Wagner clarifies that she does not at all believe that everyone who owns a gun is buying into this mythology of a “resurrected frontier.” “There are lots of reasons to have guns,” says Wagner. She contrasts a former belief in collective military action for a greater good, such as serving as a soldier in World War II, with a cowboy apocalypse approach, a self-appointed drive towards vigilante behavior. Significantly, in the cowboy apocalypse framework, gun ownership is “a ritual of difference” and “of defining oneself as good and those who differ from oneself as evil.”

“I call the gun a one-key typewriter in the book,” notes Wagner. “And what it says is, no. It becomes this symbol of refusing connection and refusing communication with people one doesn't want to know.”

Wagner joined Ithaca College in 2006, excited by the opportunity to teach religion in a secular context and equally drawn by the religious diversity of IC’s students, who hold a special place in Wagner’s heart. “I find that our students have a kind of enthusiasm for what matters,” says Wagner. “Our students are socially aware. They want what happens in the classroom to teach them something about what it means to have purpose in the real world.”
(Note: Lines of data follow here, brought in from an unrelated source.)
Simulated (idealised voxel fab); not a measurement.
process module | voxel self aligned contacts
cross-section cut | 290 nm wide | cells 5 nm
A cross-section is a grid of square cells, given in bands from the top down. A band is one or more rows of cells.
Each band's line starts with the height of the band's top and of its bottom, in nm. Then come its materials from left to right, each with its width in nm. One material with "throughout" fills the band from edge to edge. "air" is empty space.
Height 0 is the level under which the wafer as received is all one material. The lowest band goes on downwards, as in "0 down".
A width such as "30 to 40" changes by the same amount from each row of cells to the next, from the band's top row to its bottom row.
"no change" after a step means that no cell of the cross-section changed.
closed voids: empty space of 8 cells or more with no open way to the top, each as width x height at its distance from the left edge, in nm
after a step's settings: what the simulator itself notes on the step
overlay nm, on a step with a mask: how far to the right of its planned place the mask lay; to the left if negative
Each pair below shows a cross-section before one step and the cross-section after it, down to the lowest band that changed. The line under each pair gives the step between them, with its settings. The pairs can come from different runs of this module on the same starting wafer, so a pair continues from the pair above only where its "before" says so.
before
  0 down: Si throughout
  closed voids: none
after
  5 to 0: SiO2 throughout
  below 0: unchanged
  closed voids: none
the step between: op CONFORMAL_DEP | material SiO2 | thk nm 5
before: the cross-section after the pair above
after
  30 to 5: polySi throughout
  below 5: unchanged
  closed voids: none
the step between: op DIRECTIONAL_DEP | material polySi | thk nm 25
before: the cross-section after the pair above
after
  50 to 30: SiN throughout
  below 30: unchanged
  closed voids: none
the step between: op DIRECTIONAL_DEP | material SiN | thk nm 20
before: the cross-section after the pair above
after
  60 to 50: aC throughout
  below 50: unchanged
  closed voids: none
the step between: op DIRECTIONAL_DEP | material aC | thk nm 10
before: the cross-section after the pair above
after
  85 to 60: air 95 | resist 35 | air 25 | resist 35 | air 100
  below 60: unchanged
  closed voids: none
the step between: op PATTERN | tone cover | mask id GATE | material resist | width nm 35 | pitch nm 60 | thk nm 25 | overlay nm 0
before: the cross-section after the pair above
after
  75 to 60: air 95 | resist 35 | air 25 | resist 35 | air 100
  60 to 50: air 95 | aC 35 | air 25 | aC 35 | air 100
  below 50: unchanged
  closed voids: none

In the spring of 2022, when finalizing the manuscript of Cowboy Apocalypse , Wagner invited students into the writing and editing process in a one-credit course: “Those students are named in the acknowledgments because their input prompted some revisions and rearrangements!”

Reconsidering Hope

Looking ahead, Wagner is already working on her next project, a book about hope, inspired by a course she teaches at IC called Reconsidering Hope. In it, she plans to explore the concept of hope with a similar approach to the one she takes for her course.

In the class, she has students listen to interviews with people working on issues like climate change, mass incarceration, and discriminatory policies. They also read excerpts from books written by people addressing these challenges, including Valarie Kaur’s See No Stranger: A Memoir and Manifesto of Revolutionary Love, Ross Gay’s Inciting Joy, and Sara Ahmed’s Living a Feminist Life. “The class is an interdisciplinary, emergent encounter with the writing of authors engaging with hope and its kin concepts like belonging, joy, wonder, imagination, and love,” Wagner says.

“Use this time to figure out who you are. You can make the world better from any career.”

Rachel Wagner

“I'm a white person writing about whiteness in America, but I'm certainly not the first person to write about these problems,” Wagner says. “So, my hope is that when people finish my book, they'll go read some Afrofuturism, which is about imagining a different world in the future.”

When her students ask what they can do to make the world better, Wagner urges them to lean into their time as a student. “The best thing that you can do is be a student—be the best student you can be. Learn everything you can while you're here. Dive into the texts, wrestle with them, ask your professors hard questions. Just read and read and read. Use this time to figure out who you are. You can make the world better from any career.”